I haven't read the novel, but the 1928 adaptation of The Wind is one of my favorite silent films. The book cover you included is a production still from the movie, featuring the great Lillian Gish.

Kasi's avatar

I am SO excited about this book! I’ll be on the edge of my seat. Thank you, Dr. Wilson!

Jessica Hooten Wilson's avatar

Thank you for the encouragement!

Danielle's avatar

Wow can't wait to read this new book! Godspeed! :) Your endorsement stack has added to my TBR list as well!

Gina Dalfonzo's avatar

What a wealth of books -- my already immense TBR pile grew again as I read this. And I can't wait for yours!!

Gina Dalfonzo's avatar

Oh, and a comparison of Love All and The Women sounds superb! REALLY can't wait for that!

Leah Libresco Sargeant's avatar

"Tentatively titled Twice Rebels, the book centers on the hidden figures who are dropped from history because they are too Christian for the feminists and too feminist for the Christians."

Yes. YES.

Jessica Hooten Wilson's avatar

Now you see why I can't wait for your book--we're soul aligned, friend!

The Symphony's avatar

I am currently reading Men of Maize by Miguel Angel Astruias because I'll be travelling to Guatemala with my family in about 6 weeks. I always like to read books from a native's perspective and this book fit the bill - doesn't hurt that the author won a Pulitzer back in the 60s! It's a strange, surrealist book but I'm still curious 1/3 of the way in....

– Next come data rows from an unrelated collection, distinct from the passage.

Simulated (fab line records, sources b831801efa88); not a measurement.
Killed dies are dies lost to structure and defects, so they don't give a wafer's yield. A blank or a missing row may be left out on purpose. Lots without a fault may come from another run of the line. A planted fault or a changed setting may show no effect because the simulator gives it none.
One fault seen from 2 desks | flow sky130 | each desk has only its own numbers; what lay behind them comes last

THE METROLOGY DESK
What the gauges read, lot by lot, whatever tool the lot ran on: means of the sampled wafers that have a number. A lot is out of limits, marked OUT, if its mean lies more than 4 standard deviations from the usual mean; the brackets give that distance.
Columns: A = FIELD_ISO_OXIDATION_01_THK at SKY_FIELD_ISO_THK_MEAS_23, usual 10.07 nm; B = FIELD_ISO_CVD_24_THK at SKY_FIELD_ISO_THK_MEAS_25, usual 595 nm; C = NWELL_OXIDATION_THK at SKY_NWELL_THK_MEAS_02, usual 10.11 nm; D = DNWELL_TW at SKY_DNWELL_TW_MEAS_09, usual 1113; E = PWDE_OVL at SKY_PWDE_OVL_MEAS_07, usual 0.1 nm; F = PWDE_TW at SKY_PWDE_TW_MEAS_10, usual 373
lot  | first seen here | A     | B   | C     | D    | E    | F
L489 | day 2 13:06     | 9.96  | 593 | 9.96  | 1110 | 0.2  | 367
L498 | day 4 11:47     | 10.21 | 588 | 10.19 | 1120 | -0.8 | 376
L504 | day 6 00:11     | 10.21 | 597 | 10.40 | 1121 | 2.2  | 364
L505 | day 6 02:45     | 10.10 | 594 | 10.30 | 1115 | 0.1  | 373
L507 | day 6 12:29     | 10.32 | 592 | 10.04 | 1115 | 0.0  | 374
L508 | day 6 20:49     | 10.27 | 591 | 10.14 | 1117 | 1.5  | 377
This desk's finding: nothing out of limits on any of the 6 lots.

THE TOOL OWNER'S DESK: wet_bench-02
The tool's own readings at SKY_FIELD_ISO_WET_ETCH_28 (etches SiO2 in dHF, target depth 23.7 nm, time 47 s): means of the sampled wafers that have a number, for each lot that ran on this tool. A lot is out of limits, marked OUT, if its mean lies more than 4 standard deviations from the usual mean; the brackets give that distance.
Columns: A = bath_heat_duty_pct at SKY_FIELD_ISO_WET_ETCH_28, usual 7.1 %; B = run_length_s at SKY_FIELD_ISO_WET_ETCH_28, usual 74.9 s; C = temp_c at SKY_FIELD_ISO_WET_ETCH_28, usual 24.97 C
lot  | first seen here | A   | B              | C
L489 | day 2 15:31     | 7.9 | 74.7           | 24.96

I am SO excited for your book - especially after hearing bits and pieces about it at Regent last summer! Thank you for the other recs, too - they'd fit nicely in my classical bookstore I work at!

Joe McBee's avatar

Excellent edition as usual. This Summer, I am reading (among other things) Lonesome Dove, The Complete Short Stories of Flannery O'Connor, and Grant by Ron Chernow. It's an audacious goal at well over 2,000 pages of material, but that's only around 27 pages a day, which is more than doable.

Amy Mantravadi's avatar

Have you seen the 1939 version of The Women? I just watched it for the first time.

Melanie Bettinelli's avatar

I love Sayers and Edith Stein. To tell the truth Edith surprised me and swept me off my feet when I found myself at her canonization mass, knowing nothing at all about her.

Scarborough is new to me, but as a fellow native Texan I find myself with a hankering to read The Wind.

I love the scope of your book project: "too Christian for the feminists and too feminist for the Christians."

Christopher Benson's avatar

Thanks for inviting us to share what we’re reading this summer. Here’s my reading stack:

Willa Cather, A Lost Lady

Edith Hall, Introducing the Ancient Greeks: From Bronze Age Seafarers to Navigators of the Western Mind

Simon Critchley, Tragedy, the Greeks, and Us

George Guiver, All Christians Are Monks: The Monastery, the Parish and the Renewal of the Church

N. T. Wright, The Day the Revolution Began: Reconsidering the Meaning of Jesus's Crucifixion

David Brooks, How to Know a Person: The Art of Seeing Others Deeply and Being Deeply Seen

Christopher Benson's avatar

As an Anglican, I’ve observed this peculiarity and don’t want to make of it: some Protestants, whose denominations ordain women to the diaconate and priesthood, showcase contemporary women who are “too feminist for the Christians,” whereas Catholics, who maintain an all-male clergy, have a rich history of women who are “too Christian for the feminists” (e.g., Hildegard of Bingen, Teresa of Ávila, Catherine of Siena). Thoughts?

Jessica Hooten Wilson's avatar

Sayers: “What is repugnant to every human being is to be reckoned always a member of a class and not as an individual person.” We should take women individually and engage their ideas and witness, rather than subsume them in a label or treat them as a class.

Christopher Benson's avatar

Agreed. But this doesn’t answer the peculiarity. We might expect egalitarian Protestants to be more pro-women than complementarian Catholics, but history shows us otherwise. Contrary to popular opinion, the Catholic Church is emphatically pro-women, not only in its veneration of the Blessed Virgin but in its veneration of female saints and doctors of the Church. Catholics respect a woman qua woman rather than women as a class.